Lobby group the Banking Reform Coalition wants the FMA to use its powers under the new Conduct of Financial Institutions (CoFI) regime to get tough on banks not passing on OCR cuts in mortgage rates immediately.
The financial markets regulator has new responsibilities as a bank conduct watchdog in getting to the nub of why banks are not passing on OCR cuts quickly. It has taken over from the Commerce Commission
The FMA told Parliament’s Finance and Expenditure Select Committee’ inquiry into banking competition that this is one of its top priorities.
CoFI came into effect on 31 March allowing the FMA to investigate claims the behaviour of financial institutions, such as banks, are not fair.

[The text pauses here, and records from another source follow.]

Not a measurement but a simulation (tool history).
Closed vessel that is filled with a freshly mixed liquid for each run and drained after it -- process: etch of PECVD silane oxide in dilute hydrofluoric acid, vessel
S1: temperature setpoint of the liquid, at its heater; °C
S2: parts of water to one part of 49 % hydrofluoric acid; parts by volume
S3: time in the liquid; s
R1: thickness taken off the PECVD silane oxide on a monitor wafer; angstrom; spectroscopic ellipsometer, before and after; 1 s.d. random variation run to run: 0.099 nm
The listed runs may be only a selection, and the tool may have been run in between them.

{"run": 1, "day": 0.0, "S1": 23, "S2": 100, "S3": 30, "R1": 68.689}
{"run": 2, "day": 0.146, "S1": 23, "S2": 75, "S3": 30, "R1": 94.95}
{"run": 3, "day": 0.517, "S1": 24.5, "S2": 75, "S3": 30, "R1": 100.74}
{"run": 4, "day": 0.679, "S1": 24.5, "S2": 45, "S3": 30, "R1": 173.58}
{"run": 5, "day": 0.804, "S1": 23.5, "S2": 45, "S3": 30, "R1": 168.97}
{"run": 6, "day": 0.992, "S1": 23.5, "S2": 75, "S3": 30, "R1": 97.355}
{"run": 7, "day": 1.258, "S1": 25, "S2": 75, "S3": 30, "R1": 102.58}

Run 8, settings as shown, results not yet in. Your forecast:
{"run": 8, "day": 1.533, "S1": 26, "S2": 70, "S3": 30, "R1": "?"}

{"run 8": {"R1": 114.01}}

The Banking Reform Coalition says banks’ excuses for not passing on the OCR cuts immediately are not fair. Internationally, banks don’t seem to have any problems, but banks here offer up two shallow excuses, Kent Duston, coalition head says.
It is taking up to two weeks for some banks to pass on OCR cuts. Their reasons for this include archaic and out-of-date IT systems and the time it takes to notify customers.
Oddly enough, the coalition agrees with the banks’ claim their IT systems are archaic.
During its market study into personal banking last year the Commerce Commission seemed shocked that core ANZ systems were so old they had been depreciated down to zero value.
“In both accounting and operational terms, some of the core systems used by banks are, in fact, worthless,” Duston says.
He says that is no real excuse because the big four banks are exceptionally profitable – some of the most profitable in the world.
Using the ANZ, the country’s biggest mortgage lender, as an example, its return on equity was 14.1% in the December quarter, compared to the OECD benchmark of 5.5%. The New Zealand bank is even more vastly profitable than its Australian parent, Duston says.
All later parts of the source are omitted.